If you haven't spent the past six months following baseball, The Gal's Got Game gives you a chance to catch up and see what's ahead before the World Series starts October 23rd.
Including the regular season and playoffs, it takes almost eight months for the Championship to be won. There are 162 regular season games to play; one-game playoffs for teams tied for first in their division; the Wild Card playoff game; the Division Series; the League Championship Series; and, finally the World Series. That doesn't count Spring Training which starts in mid-February. That's almost ten months to name a World Champion -- no wonder the baseball season is known as a marathon, not a sprint.
Spring Training games don't affect the standings, but they help teams get used to playing together before the demands of the regular season kick in. But playing well in spring training doesn't mean success during the season. Team chemistry (which many agree is important, but very hard to quantify) can carry over, but all bets are off once the calendar flips to April.
Ah April. Opening Day is the first official step towards the World Series -- the only day all season every team is perfect and every fan believes their team will win it all. There's an adage that you can't win a pennant in April, but you can lose one. Teams can play bad enough in April, dig themselves so deep a hole in the standings, they can't really recover. Ideally, teams start hitting stride in May and carry it through the rest of the season. Pitching and defense get more consistent; the hitters start to heat up, but not too much. Usually as temperatures start to rise, that's how teams want to perform.
The trade deadline at the end of July is a fork in the World Series road. Teams have played more than half their games, and though standings aren't finalised (and anything can happen) contending teams start distancing themselves from non-contenders.
After the All-Star Break, teams have less than two weeks to buy/sell/do nothing by the trade deadline. The deadline lets contending teams add help for a playoff push and non-contenders to start building for next year. The Houston Astros and Miami Marlins are examples of non-contenders, since they finished with the worst and second worst records, respectively, in all of baseball.
August and September are the last stop before the final stretch to the Series. Games played in the last two months can be some of the most exciting all season and can show a team's depth of talent and drive. The Tampa Bay Rays are a good example as they beat both the Texas Rangers and Cleveland Indians in single game playoffs to claim the American League Wild Card.
The end of the regular season brings the finish line in sight. When the season ended September 30th, Division titles and the Wild Cards were handed out. Then on October 1st the playoffs officially got underway. Both Wild Card teams in each league play each other once to see who moves on. It's anyone's game in a one-game playoff.
The four remaining teams per league play the Division Series to move one step closer to the Series. The winners head to the League Championship, the final step before the World Series. Winning only four more games out of seven gets a team to the Series, which is easier said than done.
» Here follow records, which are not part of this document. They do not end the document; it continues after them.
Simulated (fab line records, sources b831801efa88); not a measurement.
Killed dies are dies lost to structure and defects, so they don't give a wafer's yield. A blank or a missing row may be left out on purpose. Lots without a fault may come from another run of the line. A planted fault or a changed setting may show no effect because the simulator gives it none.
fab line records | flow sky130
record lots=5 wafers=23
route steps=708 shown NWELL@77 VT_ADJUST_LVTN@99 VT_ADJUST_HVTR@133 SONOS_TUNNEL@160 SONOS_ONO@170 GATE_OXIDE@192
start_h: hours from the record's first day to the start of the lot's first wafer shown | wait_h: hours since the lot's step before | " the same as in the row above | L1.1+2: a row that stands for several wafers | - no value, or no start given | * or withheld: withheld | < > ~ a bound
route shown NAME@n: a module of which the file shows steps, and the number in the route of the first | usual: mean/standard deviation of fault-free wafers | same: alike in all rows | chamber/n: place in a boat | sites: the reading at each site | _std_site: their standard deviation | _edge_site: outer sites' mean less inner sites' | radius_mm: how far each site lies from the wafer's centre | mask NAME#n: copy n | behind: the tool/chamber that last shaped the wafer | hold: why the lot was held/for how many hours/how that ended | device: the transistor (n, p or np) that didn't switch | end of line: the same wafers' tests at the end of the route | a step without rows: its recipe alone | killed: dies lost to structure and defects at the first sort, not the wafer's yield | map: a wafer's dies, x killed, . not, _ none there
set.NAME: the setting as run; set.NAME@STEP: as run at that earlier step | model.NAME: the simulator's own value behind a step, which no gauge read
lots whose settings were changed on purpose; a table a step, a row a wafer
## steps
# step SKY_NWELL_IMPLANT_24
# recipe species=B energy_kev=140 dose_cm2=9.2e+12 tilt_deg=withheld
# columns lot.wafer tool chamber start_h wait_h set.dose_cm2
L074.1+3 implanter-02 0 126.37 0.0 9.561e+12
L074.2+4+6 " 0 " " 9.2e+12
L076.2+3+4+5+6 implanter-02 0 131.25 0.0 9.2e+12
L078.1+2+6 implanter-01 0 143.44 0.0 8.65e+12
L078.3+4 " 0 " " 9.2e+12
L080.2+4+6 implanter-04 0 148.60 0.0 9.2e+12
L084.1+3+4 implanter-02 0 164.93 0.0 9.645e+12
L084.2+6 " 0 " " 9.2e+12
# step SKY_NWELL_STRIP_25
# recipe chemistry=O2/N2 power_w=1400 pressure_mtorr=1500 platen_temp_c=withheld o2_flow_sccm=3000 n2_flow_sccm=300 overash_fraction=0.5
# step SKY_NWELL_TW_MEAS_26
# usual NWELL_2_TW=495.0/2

The World Series; every team wants it, only two reach it.
It takes up to 175 games to get there, but the excitement can be worth it. Anything can happen in seven games. Your team could win in four games, like last year's Champs the San Francisco Giants. Or, it could go all the way to game seven like the St. Louis Cardinals and Texas Rangers did in 2011. (The Cardinals won).
Almost ten months after teams set out, the World Championship is finally over. Once the Champ is named, there are only a few months before teams hit the road to the World Series again.
It may be long, with twists and turns, but the road to the World Series is one of the most exciting in sports.